In other words, it is a proper US military base that sits close to the Russian border. Its commissioning marked the final stage in the establishment of Europe’s missile shield under the European Phased Adaptive Approach (EPAA) concept. The shield also includes Nato’s Allied Air Command headquarters at Germany’s Ramstein Air Base; Kürecik Radar Station, an early-warning radar installation in southeastern Turkey; four US destroyer ships fitted with the Aegis BMD system; and finally, the Aegis Ashore systems located at Deveselu, Romania, and Redzikowo, Poland.
As the EPAA project was in its inception in 2009, the then-President Barack Obama claimed the entire shield was designed to protect Europe from potential Iranian ballistic missile attacks. Except Iran has yet to design a single long-range ballistic missile capable of reaching European capitals or military assets.
Iran’s currently longest-travelling missile is the Qadr-110 with a range of 2,500 kilometres, which is in turn a modified liquid-fuel Shahab-3 missile with a projected range of 1,000 kilometres. It is highly unlikely that this family of missiles could be upgraded any further. Anyway, the distance between Iran and Poland is outside the range of these projectiles.

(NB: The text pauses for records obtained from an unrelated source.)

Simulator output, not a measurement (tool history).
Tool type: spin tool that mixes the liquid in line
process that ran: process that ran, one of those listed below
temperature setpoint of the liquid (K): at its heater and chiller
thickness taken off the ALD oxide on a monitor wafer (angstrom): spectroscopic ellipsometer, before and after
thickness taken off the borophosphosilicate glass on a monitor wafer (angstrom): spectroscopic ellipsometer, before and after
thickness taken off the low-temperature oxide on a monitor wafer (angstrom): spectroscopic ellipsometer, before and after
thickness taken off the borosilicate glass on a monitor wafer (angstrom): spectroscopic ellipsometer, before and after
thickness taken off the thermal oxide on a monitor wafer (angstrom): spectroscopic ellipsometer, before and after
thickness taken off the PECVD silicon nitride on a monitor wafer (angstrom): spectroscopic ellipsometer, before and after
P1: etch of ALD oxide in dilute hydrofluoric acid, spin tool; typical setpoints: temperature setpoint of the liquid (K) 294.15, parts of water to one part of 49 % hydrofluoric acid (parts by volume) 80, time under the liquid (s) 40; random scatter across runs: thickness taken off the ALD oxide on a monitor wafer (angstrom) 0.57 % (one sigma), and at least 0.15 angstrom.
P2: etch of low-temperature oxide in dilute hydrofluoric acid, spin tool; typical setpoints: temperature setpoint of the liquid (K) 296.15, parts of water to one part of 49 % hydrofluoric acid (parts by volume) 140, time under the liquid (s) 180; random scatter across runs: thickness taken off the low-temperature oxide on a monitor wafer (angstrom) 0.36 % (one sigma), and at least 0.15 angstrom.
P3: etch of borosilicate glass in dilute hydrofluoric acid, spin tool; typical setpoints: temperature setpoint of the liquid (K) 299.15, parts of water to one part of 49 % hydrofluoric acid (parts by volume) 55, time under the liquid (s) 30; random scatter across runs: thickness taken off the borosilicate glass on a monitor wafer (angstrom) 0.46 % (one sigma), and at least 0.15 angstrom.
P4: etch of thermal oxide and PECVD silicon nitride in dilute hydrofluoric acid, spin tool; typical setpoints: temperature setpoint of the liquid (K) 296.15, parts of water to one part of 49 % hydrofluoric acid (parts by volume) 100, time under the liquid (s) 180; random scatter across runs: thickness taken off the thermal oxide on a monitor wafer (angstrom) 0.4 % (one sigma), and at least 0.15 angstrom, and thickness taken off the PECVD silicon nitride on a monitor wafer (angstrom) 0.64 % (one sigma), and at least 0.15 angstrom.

The Iranian missiles can only reach Ankara, Budapest and Sofia as well as Incirlik Air Base, a U.S. facility in Turkey storing tactical nuclear weapons. To be able to hit these targets, a missile should be launched from the Tabriz underground base in northwestern Iran. But these assets are all shielded by the Deveselu missile defence site in Romania.
Speaking of the Redzikowo base, it is a repurposed airfield that houses a command centre, an AN/SPY-1 radar and four Mark 41 Vertical Launching systems holding eight missiles each. According to the US reports, these systems contain the SM-3 Block IB and/or SM-3 IIA ballistic missile defence interceptors with a flight ceiling of 500 kilometres and an operational range of 1,000 kilometres.
Based on these specifications, these anti-ballistic missile designs are not capable of intercepting, say, Russia’s Geran loitering munitions as well as Kh-55 and Kh-101 cruise missiles.
Worse still, they can do nothing about the 9M723 Iskander short-range ballistic missiles or the Kinzhal hypersonic ballistic missiles as all of those use an operational altitude that is far too low for the SM-3 interceptors whose durability hinders their manoeuvrability in the denser atmospheric layers. Hence their minimal intercept altitude of 60 kilometres.
However, addressing the unveiling ceremony, President Andrzej Duda mentioned that the missile defence site will target Russia. He did not go into detail, but how precisely can this base pose a threat to Russia?
That would mean the base is intended to intercept the Russian intercontinental ballistic missiles (IBMs) in the stratosphere and the near space. However, Russia’s US-aimed IBMs are, just like their American counterparts, designed to travel over the Arctic Ocean, away from the Baltic Sea.
There is an exception, though. On paper, the SM-3s’ operational range tangentially intersects with the trajectories of the missiles stored at the Kozelsk launch site in southern Russia whose targets may include Grand Forks Air Base in North Dakota and New York City.
But certain design specifications of these surface-to-air guided missiles (SAMs) make their actual range far shorter than what could be suggested. Sometimes SAMs can easily miss the target interception trajectory.
Besides, an SM-3 missile carries a LEAP-grade kinetic warhead that features a fine-tuned automatic guidance unit offset by its poor manoeuvrability, which means the interceptor must ensure a direct hit into the front of the warhead it is intended to kill. Due to its design limitations, an SM-3 missile equipped with a LEAP interceptor cannot attack its target laterally. Meanwhile, to reiterate, if fired, the Russian missiles would only intersect the operational range tangentially, that is, laterally to the interceptor’s trajectory.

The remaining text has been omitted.